Reynold’s multicultural cast of boys is wonderful. By turns mischievous, playful, thoughtful, and serious, the boys celebrate the joys of nature and boyhood. For each season Reynolds has chosen a single color to augment his simple color palate of browns, blacks, whites, and grays. For instance, summer uses a sunshine gold, while winter is surrounded by cool blue reminiscent of shadows on a snowy landscape. The poems are delightful as a collection, but also stand well on their own. Together the poems create a tapestry of the season, but read alone a single poem captures a moment in that seasonal time.

Although the poems are geared towards young boys, they can be enjoyed equally well by girls. Read the entire book cover to cover for an introduction to the haiku form of poetry. Alternatively you can use selected poems as transitions during a seasonal storytime.

Pull out Red Sings From Treetops: A Year in Colors, Tap Dancing on the Roof: Sijo Poems, Mathematickles and any other seasonal or nature themed poetry in your collection and have kids select poems for a four seasons poetry performance. If you have a large group, split into four groups and assign each group a season to select and perform.  

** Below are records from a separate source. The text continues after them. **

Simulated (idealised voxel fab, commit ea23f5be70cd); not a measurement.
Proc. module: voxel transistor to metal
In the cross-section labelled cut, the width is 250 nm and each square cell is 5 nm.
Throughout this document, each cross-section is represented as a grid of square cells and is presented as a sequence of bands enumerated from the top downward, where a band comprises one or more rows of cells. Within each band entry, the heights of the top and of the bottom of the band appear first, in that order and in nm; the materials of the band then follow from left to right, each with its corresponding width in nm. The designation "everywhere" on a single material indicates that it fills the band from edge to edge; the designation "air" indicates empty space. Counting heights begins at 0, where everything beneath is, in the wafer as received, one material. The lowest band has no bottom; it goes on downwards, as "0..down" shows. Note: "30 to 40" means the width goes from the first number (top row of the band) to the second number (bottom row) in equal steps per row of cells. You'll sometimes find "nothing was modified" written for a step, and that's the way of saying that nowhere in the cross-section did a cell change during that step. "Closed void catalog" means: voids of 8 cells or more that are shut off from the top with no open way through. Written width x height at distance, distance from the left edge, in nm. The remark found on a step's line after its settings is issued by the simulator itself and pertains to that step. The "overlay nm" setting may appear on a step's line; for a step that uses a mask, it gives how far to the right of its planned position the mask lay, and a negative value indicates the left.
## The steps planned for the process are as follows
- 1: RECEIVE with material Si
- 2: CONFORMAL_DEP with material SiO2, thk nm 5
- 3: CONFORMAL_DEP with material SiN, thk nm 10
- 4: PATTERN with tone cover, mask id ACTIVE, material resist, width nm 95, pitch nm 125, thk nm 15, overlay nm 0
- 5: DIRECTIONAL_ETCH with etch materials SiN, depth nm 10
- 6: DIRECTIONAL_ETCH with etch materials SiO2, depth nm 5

The Guyku website is wonderful. Check out the tips on writing guykus and then encourage your boys to write and illustrate their own haiku to join the Guyku Club. And don’t worry if you’re a girl, you can still join the Guyku Club by writing a galku.

Show the kids these meet the author/illustrator videos that feature Raczka and Reynolds talking about the reasons for creating Guyku. Raczka’s interview closely follows his author’s note at the back of the book. Reynolds covers the topics in his illustrator’s note, but he also includes more insight into his work and motivations.